While his son came out in support for Mitt Romney last week, Rep. Ron Paul of Texas said Tuesday he won't be following suit.
"No. Not ready. No way," Paul said on CNN's "The Situation Room with Wolf Blitzer" when asked if he was ready to endorse Romney.
In May, the congressman decided to end his active campaigning for president, though he still technically remains a presidential candidate.
His son, Sen. Rand Paul of Kentucky, caused a stir last week among some of his father's diehard supporters when he announced he was backing the presumptive GOP presidential nominee--a candidate whose more moderate Republican platform contrasts with several of the libertarian ideas championed by Sen. Paul and his father.
While Rep. Paul acknowledged on Tuesday that Romney would become the nominee, he argued the candidate "doesn't have control of the hearts and minds of the people" and gave no hint that he would stand behind Romney at the Republican National Convention in August.
"What's he going to achieve? I think it's legitimate for us to continue the debate. I know they don't want the debate at the convention; everything has to be smooth and proper," Paul said.
He added that as a taxpayer, he helps pay for the conventions-or what he called "grand parties"-and therefore has a right to push his own message at the event.
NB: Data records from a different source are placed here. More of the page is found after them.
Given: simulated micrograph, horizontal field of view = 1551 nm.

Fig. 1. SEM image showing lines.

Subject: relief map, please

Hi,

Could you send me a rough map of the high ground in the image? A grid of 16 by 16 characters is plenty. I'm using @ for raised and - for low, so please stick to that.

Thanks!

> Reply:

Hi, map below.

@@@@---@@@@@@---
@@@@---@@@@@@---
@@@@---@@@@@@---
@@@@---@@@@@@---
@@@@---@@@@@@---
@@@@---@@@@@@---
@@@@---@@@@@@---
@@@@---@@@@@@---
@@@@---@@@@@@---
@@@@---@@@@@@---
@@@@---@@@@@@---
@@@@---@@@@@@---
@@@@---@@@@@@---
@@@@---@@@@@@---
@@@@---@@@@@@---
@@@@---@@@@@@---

In recent months, Paul supporters have aggressively made waves at state conventions in order to shore up more delegates for Paul at the national convention.
"I'd like to have these conventions mean something and continue the debate and decide what we as a party actually believe in," Paul said.
The congressman also did little to shoot down a lawsuit spearheaded by his supporters against the Republican National Committee.
The suit, CNN has learned, argues that the party's "binding delegate" rule--in which delegates in some states are required to vote for their primary's winner--violates federal law and impedes on delegates' "Constitutional right to vote their conscience" in Tampa.
Responding to the claim, the RNC has dismissed the suit as "frivolous."
While Paul, himself, is not involved in the lawsuit, he said he encouraged his supporters to stand up for themselves and their cause if they feel cheated against.
"If they have a legitimate argument that they can make and that's what they want to do, I'm not going to say 'Don't do it'," he said.